1777 Chester County Atlas

Townships

(For source documentation and notes, see: 1777 Atlas Key)

One of the defining moments in Chester County’s long history occurred on September 11, 1777 along the Brandywine Creek in the southern part of the county. Long-time residents or general history enthusiasts may be familiar with the story—General George Washington’s Continental Army stood between the rebel capital of Philadelphia and General William Howe’s advancing British Army. Capturing Philadelphia would deliver a crushing moral and tactical blow to the American war effort, and Howe wanted a quick and decisive end to the rebellion. To prevent the British from reaching Philadelphia, Washington fortified various fords along the eastern side of the Brandywine. He expected Howe to press forward using the Nottingham Road in a direct attack, therefore Washington concentrated the bulk of his army near John Chadd’s ford.

Understanding the Battle of Brandywine can be a bit confusing because a defining aspect of this battle was movement. Eighteenth-century warfare generally featured two massive armies colliding directly together to determine which side had enough manpower and discipline to keep tight formations without buckling under pressure. The Battle of Brandywine, however, featured flanking and maneuvering; fallbacks and retreats; surprise attacks and deception. On that day, the two armies occupied more than thirty square miles in southern Chester County, and many have called this battle the largest of the Revolutionary War. 

To understand the Battle of Brandywine, one needs to understand the movement of both the British and Continental Armies, and to understand that movement, one needs to understand the network of roads as it existed in 1777. With none of the conveniences of modern technology or even paved roads for that matter, transporting thousands of men and their supplies was difficult. Armies used the most convenient paths to get from point A to point B, and that almost always required using an existing road. 

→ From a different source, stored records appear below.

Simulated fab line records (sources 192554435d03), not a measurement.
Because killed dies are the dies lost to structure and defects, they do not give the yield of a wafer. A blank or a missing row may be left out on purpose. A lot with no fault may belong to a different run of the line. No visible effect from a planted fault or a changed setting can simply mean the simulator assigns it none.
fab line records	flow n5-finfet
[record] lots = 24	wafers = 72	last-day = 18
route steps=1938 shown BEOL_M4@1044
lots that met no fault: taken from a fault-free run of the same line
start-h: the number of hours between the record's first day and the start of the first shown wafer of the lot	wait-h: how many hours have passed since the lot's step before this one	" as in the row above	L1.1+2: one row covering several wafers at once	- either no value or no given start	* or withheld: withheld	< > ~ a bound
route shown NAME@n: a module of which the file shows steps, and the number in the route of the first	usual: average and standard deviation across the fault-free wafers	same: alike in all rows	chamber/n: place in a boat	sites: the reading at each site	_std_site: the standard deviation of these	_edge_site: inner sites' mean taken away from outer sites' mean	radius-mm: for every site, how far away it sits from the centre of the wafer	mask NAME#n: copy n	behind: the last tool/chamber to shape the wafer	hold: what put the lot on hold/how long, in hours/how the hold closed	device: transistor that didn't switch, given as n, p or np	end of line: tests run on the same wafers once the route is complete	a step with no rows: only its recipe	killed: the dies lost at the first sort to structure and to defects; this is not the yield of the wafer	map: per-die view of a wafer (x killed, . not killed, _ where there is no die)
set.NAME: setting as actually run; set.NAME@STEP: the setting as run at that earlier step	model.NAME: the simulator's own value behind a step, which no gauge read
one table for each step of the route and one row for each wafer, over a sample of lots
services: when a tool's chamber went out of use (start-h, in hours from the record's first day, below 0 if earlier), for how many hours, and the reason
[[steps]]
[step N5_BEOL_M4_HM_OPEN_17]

In 2014, the Heritage Preservation Coordinator, now part of the Chester County Planning Commission, asked the Chester County Archives to reconstruct and map the county road network as it existed in 1777. This information would contribute to an ongoing series of National Park Service American Battlefield Protection grants received by the Chester County Planning Commission. 

Fortunately, the Chester County Archives has a collection of road papers filed in Chester County between 1686 and 2006. But utilizing road papers, especially in the eighteenth and nineteenth centuries, is not as straightforward as most people would expect. To effectively locate and map an existing road system requires an understanding of property ownership along each route in the time period under study. 

For example, in 1771, residents of West Bradford Township petitioned the Chester County Court of Quarter Sessions to lay out a road beginning “In the line of Samuel Hunt’s land in the Lancaster Road,” and ending “In the road near Stephen Harlan’s corner.” They did not use official road names but rather the names of property owners. Therefore, to map the network of 1777 roads surrounding the battlefield, Archives staff had to first map property owners in each township being studied by the grant. This is how the mapping project was born. While the focus of the American Battlefield Protection grants extended beyond the battlefield itself to include troop movements throughout the county, the ultimate goal is to create a county-wide atlas featuring all 1777 property owners and roads. Because mapping a township can take a long time, there is no expected end date for this project. Continue to check back here or follow our Facebook page for updates.

The Chester County Archives is working with the Chester County Planning Commission to create a single interactive map which will feature all the completed townships. The maps listed above will be convenient to print out and study individual townships, while the planned interactive map will be convenient to see the county in its entirety.